Arvind Narayanan : 2012 Security Session


Monday, April 2, 2012
Location: Fisher Conference Center, Arrillaga Alumni Center

"Is Writing Style Sufficient to Deanonymize Material Posted Online?"
1:30pm - 2:00pm


I will present the results of a recent Stanford-Berkeley research collaboration on identifying an anonymous author via linguistic stylometry, i.e., by comparing the writing style against a corpus of texts of known authorship. We experimentally demonstrated the effectiveness of our techniques with as many as 100,000 candidate authors. Given the increasing availability of writing samples online, our result has serious implications for anonymity and free speech - an anonymous blogger or whistleblower may be unmasked unless they take steps to obfuscate their writing style.

While there is a huge body of literature on authorship recognition based on writing style, prior to our work almost none of it studied corpora of more than a few hundred authors. The problem becomes qualitatively different with large datasets and techniques from prior work fail to scale, both in terms of accuracy and performance. We studied a variety of classifiers and showed how to handle the huge number of classes (authors). We also developed novel techniques for confidence estimation of classifier outputs. Finally, we demonstrated stylometric authorship recognition on texts written in different contexts.

In over 20% of cases, our classifiers can correctly identify an anonymous author given a corpus of texts from 100,000 authors; in about 35% of cases the correct author is one of the top 20 guesses. If we allow the classifier the option of not making a guess, via confidence estimation we are able to increase the precision of the top guess from 20% to over 80% with only a halving of recall.

Joint work with Hristo Paskov, Neil Zhenqiang Gong, John Bethencourt, Emil Stefanov, Eui Chul Richard Shin, Dawn Song.

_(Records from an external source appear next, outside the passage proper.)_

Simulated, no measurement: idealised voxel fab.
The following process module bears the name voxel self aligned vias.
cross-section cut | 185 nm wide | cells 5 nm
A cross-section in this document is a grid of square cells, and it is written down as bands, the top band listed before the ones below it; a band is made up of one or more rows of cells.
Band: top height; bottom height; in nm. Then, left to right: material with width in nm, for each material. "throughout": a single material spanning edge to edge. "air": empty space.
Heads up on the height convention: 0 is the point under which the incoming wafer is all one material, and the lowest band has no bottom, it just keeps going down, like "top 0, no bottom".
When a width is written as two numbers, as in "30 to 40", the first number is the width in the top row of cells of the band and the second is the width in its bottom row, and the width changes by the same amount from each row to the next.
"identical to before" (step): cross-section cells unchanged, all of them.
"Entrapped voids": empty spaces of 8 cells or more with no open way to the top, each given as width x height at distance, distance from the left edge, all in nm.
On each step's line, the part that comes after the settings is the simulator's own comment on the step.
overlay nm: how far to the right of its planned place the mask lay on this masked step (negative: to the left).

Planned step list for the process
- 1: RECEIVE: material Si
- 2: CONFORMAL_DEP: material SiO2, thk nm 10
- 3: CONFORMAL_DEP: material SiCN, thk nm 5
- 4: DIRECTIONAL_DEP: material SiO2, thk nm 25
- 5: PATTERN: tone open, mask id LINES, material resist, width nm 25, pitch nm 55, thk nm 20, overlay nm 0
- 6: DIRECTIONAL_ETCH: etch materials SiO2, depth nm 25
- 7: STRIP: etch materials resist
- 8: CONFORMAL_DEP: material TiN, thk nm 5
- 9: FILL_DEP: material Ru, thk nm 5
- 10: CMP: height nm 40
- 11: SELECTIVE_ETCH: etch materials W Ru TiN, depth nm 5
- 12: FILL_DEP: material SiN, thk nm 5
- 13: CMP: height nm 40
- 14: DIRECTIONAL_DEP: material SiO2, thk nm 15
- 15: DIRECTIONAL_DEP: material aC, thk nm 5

Arvind Narayanan is a post-doctoral computer science researcher at Stanford and a junior affiliate scholar at the Stanford Law School Center for Internet and Society. He completed his Ph.D at UT Austin in 2009. He studies information privacy and security, and moonlights in policy.

Narayanan's doctoral work exposed the problems with data anonymization. His paper on deanonymization of large datasets won the 2008 Privacy Enhancing Technologies award. Narayanan's more recent work has focused on privacy-conscious system design in the areas of online behavioral advertising, including Do Not Track, and location privacy.